October 19, 2020
By Christopher Monckton of Brenchley
Professor Nils-Axel Mörner, who died on Friday October 16 aged 83 after a short illness, knew more about sea level than did Poseidon himself. He wrote more than 650 papers on the subject in his long and distinguished career. He became even more well-known after his retirement than before it, because he decided to take the risk of publicly opposing the false notion, profitably peddled by the Intergovernmental Panel on Climate Change et hoc genus omne, that global warming would cause many meters of sea-level rise.
On one occasion, when the climate Communists were reporting that Bangladesh was subsiding beneath the rising waves, he went on a fact-finding trip to Bangladesh with a group of fellow sea-level specialists. All the others were true-believers, so they just drifted along with the Party Line and took few measurements.
Only the Professor not only used his altimeter but walked 100 meters uphill, in his late 70s, and back down again so that the instrument would be correctly calibrated. Only the Professor subsequently reported that, as a result of those measurements, sea level off Bangladesh was actually falling. Only the Professor reported that in the few beaches where the sea had encroached, it had done so not because of global warming and consequent sea-level rise but because local prawn farmers had grubbed up the mangroves whose roots had previously kept the coastline stable.
On another occasion Professor Mörner was visiting the Maldives when he noticed a small tree, 40 years old, right on the beach, in leaf but lying on its side. The fact that the tree was still there, feet from the ocean and inches above sea level, after 40 years told him that there had been no sea-level rise since the tree had first begun to grow, or it would have been drowned.

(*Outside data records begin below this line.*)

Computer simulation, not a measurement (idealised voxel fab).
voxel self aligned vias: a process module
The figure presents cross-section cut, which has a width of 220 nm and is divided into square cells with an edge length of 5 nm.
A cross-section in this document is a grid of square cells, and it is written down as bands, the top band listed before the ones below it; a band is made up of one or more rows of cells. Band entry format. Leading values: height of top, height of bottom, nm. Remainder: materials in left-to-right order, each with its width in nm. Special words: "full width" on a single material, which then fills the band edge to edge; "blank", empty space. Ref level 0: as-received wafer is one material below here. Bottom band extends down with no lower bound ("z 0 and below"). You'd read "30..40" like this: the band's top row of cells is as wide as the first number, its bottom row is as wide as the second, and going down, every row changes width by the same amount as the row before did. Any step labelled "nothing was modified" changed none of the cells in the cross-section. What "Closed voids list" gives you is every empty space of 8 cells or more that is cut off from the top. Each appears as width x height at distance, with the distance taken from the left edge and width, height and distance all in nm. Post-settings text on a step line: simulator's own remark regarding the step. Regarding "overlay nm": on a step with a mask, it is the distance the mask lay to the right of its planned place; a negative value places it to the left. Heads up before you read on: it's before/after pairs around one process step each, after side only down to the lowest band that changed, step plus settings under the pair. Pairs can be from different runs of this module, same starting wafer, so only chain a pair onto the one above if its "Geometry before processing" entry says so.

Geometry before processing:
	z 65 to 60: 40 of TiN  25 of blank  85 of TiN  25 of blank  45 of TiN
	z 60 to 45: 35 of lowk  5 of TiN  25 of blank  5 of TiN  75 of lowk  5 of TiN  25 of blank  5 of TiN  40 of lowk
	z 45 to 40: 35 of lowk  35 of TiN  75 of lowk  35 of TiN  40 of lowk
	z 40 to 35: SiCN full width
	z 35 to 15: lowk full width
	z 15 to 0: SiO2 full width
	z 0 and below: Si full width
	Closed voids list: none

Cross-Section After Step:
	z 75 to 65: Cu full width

He enquired locally about whether there had been an exceptional spring tide caused by global warming and sea-level rise that had overthrown the tree. He discovered, however, that a group of Australian environmental extremists had visited the beach shortly before him. They had realized that the presence of the tree showed that the official sea-level record showing a sharp rise over the past half-century must be incorrect, and had uprooted the tree. Professor Mörner stood it back up again and photographed it.